The Digital Pop Life of Venus de Milo

Nando Alvarez Perez, The Digital Pop Life of Venus de Milo

The Digital Pop Life of Venus de Milo

Totems for a Flattened Now, an exhibition of photographs by Bay area-based artist Nando Alvarez-Perez, was chosen by Photo District News, a publication for photo professionals as a feature exhibition in their “Photo of the Day” section.

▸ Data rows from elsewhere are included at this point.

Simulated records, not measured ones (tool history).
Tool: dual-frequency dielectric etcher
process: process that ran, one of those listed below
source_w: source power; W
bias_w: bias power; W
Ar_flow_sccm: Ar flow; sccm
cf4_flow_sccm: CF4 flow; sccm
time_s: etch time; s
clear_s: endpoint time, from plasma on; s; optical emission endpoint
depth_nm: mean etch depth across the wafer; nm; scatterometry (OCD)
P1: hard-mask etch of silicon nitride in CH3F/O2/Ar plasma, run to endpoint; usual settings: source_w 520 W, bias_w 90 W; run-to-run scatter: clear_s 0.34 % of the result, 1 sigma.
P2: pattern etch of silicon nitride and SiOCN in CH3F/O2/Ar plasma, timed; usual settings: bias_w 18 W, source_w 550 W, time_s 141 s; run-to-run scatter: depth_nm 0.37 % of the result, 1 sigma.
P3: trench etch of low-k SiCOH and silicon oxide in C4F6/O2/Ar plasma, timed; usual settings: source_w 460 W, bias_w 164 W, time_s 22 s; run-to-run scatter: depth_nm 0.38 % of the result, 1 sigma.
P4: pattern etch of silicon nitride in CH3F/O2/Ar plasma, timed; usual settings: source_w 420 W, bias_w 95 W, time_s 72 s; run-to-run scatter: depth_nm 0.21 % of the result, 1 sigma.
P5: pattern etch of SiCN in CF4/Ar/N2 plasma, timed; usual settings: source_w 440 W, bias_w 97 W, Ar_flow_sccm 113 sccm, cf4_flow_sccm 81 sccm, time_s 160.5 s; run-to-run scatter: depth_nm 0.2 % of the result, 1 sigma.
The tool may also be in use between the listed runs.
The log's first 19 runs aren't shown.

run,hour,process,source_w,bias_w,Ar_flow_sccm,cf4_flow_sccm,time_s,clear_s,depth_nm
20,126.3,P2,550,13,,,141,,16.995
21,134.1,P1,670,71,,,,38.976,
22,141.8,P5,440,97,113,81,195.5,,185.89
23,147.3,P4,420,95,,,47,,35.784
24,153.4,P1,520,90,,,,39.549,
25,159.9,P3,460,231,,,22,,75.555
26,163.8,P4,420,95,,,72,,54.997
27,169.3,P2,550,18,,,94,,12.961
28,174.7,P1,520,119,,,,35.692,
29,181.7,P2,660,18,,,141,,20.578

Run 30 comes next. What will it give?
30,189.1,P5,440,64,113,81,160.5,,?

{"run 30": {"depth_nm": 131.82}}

Instagram “is probably my biggest influence, or at least what’s going into my eyes the most on a daily basis,” Nando Alvarez-Perez recently told an interviewer. The effected is visible in his exuberant strain of still life, which uses an everything-all-at-once esthetic to mash together cultural references from art history, pop culture and digital technology. His series “Totems for a Flattened Now,” on view until March 5 at CEPA Gallery in Buffalo, features bits of classical sculpture pictured in the studio or found in incongruous spots, and makes a comparison between the enduring nature of these iconic stones and the digital world’s brief half-life. The photos, Alvarez-Perez writes in a statement, “explore the ways by which images, myths and symbols are recycled, transformed, and re-represented according to our culture’s ever changing needs and desires.” In one photo, Venus on the Half Shell poses in front of a pet store goldfish tank, as if emerging from its waters; in another, a photo of Venus de Milo is set among fake fruit, computer parts, a Batman trading card featuring Kim Basinger, and an old school digital Kodak camera. The images are displayed in the gallery as a kind of sculpture, mounted in grid-like metal frames that stand on floor or float in front of the wall, modular and therefore “constantly hovering between photography and sculpture, image and object,” Alvarez-Perez writes.

About Alvarez-Perez
Alvarez-Perez, a Buffalo native turned Californian, describes his process: “When it comes to the way my photographs look, especially when I’m shooting in my studio, I like images with a kind of formal maximalism, an ecstatic overindulgence like stabbing heroin into your eyeballs or, dare I say it, a Kanye West song.” His still lifes, packed with tinfoil, citrus fruit, darkroom equipment, computer parts, stone and bright textiles, evoke a strange mix of overload and nostalgia, a distinctly contemporary feeling. In his series, “the past is ever present and the ghost of the future lurks within,” he writes.